Three weeks ago, the Denver Broncos looked like an easy choice for the NFL’s best team after back-to-back impressive wins: a 42-17 thumping of the San Francisco 49ers (then the third-ranked team in our Elo ratings), followed by a 35-21 victory over the then-seventh-ranked San Diego Chargers. Since then, however, Denver has arguably been the coldest team in the league. Or at least, nobody has shed more points off of their Elo rating since the end of Week 8 than the Broncos (although the Carolina Panthers certainly seem to be trying their best to match Denver’s skid).

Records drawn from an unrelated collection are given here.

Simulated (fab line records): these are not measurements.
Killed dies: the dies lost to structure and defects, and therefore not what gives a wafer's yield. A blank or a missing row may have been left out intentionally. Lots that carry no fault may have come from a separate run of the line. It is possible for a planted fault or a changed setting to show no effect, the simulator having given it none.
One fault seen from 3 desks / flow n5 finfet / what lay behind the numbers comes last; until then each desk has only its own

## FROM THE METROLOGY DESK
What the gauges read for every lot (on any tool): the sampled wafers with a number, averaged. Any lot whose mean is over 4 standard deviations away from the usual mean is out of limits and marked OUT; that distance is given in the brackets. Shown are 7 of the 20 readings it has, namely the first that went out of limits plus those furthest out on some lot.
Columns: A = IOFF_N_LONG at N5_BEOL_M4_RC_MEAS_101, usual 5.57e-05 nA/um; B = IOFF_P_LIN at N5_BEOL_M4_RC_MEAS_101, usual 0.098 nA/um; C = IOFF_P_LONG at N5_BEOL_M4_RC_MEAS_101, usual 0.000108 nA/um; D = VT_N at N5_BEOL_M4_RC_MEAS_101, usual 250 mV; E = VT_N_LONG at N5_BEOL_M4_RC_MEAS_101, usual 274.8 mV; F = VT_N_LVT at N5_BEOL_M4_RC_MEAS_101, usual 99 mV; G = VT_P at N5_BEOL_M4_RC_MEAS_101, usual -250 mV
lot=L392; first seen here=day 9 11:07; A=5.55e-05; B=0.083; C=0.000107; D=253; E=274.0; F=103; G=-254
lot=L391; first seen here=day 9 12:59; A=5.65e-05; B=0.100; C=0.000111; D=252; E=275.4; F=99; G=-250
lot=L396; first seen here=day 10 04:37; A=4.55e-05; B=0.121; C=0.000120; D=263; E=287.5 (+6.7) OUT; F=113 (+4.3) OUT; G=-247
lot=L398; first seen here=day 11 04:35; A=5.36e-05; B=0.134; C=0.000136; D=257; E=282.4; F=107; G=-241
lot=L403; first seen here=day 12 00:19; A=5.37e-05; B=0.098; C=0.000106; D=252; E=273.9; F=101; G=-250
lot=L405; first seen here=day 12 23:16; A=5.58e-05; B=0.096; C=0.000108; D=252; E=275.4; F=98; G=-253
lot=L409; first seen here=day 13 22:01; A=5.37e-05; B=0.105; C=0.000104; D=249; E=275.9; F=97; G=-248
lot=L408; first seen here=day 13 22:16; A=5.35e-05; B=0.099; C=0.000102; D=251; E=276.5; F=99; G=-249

Denver’s record over that span — one win, two losses — hasn’t necessarily been its entire undoing. Unlike some of the other more frigid teams across the league, the Broncos have at least won a game in November. (Not to pick on Carolina again, but the Panthers haven’t won since the first week of October.) But the Broncos were also expected to win more — the pregame Elo ratings generated an expectation of 2.1 wins over their past three games. Our Elo point spreads figured Denver would take care of its November opponents by a collective 19.5 points; instead, the team has posted a -13 point differential.
The most damaging game of the Broncos’ season thus far was their most recent one, when they were upset by the St. Louis Rams. Losing 22-7 despite being favored by 6.5 points, the defeat cost Denver 43 points of Elo rating, the fifth-most Elo points any team has relinquished in a single game so far this season. (If you’re curious, the Cleveland Browns’ win over the Cincinnati Bengals ranks first in that department.) It also dropped the Broncos to fourth place in the current rankings, the lowest they’ve sat since right after they were shellacked by the Seattle Seahawks in the Super Bowl in February.
But all is not lost for the Broncos — in fact, from a making-the-playoffs perspective, hardly anything was lost. Although the losses to the New England Patriots and St. Louis were costly to the team’s chances of locking up one of the AFC’s top two seeds (and therefore a first-round playoff bye) and even of winning the AFC West (the Kansas City Chiefs are in hot pursuit), they were not particularly damaging to its postseason probability. The Broncos’ chances of making the playoffs have only declined from a practical certainty (96 percent) to a matter of high likelihood (85 percent) during the skid. And Denver still has the league’s third-best chance of winning the Super Bowl. So, despite the team’s recent lapses, fans can probably R-E-L-A-X.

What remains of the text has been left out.